Let's do our usual imports + use a tool to download the dataset we'll use today:

In [None]:
import numpy as np
import matplotlib.pyplot as plt
%matplotlib inline


import tensorflow_datasets as tfds
from tqdm import tqdm
from PIL import Image

The code below will download and preprocess the dataset we'll work with today:

In [None]:
# Load Labeled Faces in the Wild dataset

lfw = tfds.image_classification.LFW()
lfw.download_and_prepare()
ds = lfw.as_dataset()

In [None]:
def get_img(x):
    return x['image'][80:-80,80:-80]

data = np.array([
  np.array(Image.fromarray(img.numpy()).convert('L').resize((36, 36)))
  for img in tqdm(ds['train'].map(get_img))
])

Let's have a look at the shape of the dataset:

In [None]:
print("shape:", data.shape)
print("min, max:", data.min(), data.max())

So far our data has the following shape: (n_images, height, width, n_channels). PyTorch convolutional layers want the channels dimension to be the second one (axis=1), so let's transpose (and normalize) the data:

In [None]:
data = data.astype(np.float32)[:, None, :, :] / 255.

And here's a function to plot a (optionally random) subset of images:

In [None]:
def plot_mn(images, m=5, n=5, shuffle=True):
    if shuffle:
        images = images[np.random.permutation(len(images))[:m * n]]
    h, w = images.shape[2:]
    images = images[:m*n].reshape(m, n, *images.shape[1:]).transpose(0, 1, 3, 4, 2) # plotting requires channels last
    images = images.transpose(0, 2, 1, 3, 4).reshape(m * h, n * w)
    plt.imshow(images, cmap='gray')

plt.figure(figsize=(8, 8))
plot_mn(data)
plt.axis('off');

Finally, let's import torch and define the Reshape layer (same as in the convolutions notebook):

In [None]:
import torch
import torch.nn as nn

class Reshape(torch.nn.Module):
    def __init__(self, *shape):
        super().__init__()
        self.shape = shape

    def forward(self, x):
        return x.reshape(x.shape[0], *self.shape)
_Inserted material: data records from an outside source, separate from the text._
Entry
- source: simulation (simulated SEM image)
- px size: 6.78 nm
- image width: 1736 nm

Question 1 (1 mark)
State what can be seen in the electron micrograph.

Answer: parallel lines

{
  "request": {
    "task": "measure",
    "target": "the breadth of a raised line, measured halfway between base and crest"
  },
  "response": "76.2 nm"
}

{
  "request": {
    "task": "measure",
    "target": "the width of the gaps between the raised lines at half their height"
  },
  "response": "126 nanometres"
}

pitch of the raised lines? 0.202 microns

Now, we'll take off from a very simple generator and discriminator:

In [None]:
if torch.cuda.is_available():
    device = torch.device('cuda')
else:
    print("WARNING: gpu not found, the code will run on cpu")
    device = torch.device('cpu')

print(f'Device is: "{device}".')

In [None]:
latent_dims = 128
batch_size = 64

class Generator(torch.nn.Module):
    def __init__(self, latent_dims):
        super().__init__()
        self.latent_dims = latent_dims
        
        self.generator = torch.nn.Sequential(
            torch.nn.Linear(latent_dims, 64),
            torch.nn.ELU(),
            torch.nn.Linear(64, 1 * 36 * 36),
            Reshape(1, 36, 36),
            torch.nn.Sigmoid()
        )
    
    def forward(self, X):
        return self.generator(X)


class Discriminator(torch.nn.Module):
    def __init__(self):
        super().__init__()

        self.discriminator = torch.nn.Sequential(
            Reshape(1 * 36 * 36),
            torch.nn.Linear(1 * 36 * 36, 128),
            torch.nn.ELU(),
            torch.nn.Linear(128, 1),
        )
        
    def forward(self, X):
        return self.discriminator(X)

class Sampler():
    def __init__(self, data, batch_size, device):
        self.data = torch.from_numpy(data).to(device)
        self.batch_size = batch_size
        self.device = device
        
    def sample_true(self):
        ids = np.random.choice(len(self.data), size=self.batch_size)
        return self.data[ids]
    
    def sample_fake(self, G):
        noise = torch.randn(self.batch_size, G.latent_dims).to(device)
        return G(noise)
        
def get_n_params(model):
    return sum(p.reshape(-1).shape[0] for p in model.parameters())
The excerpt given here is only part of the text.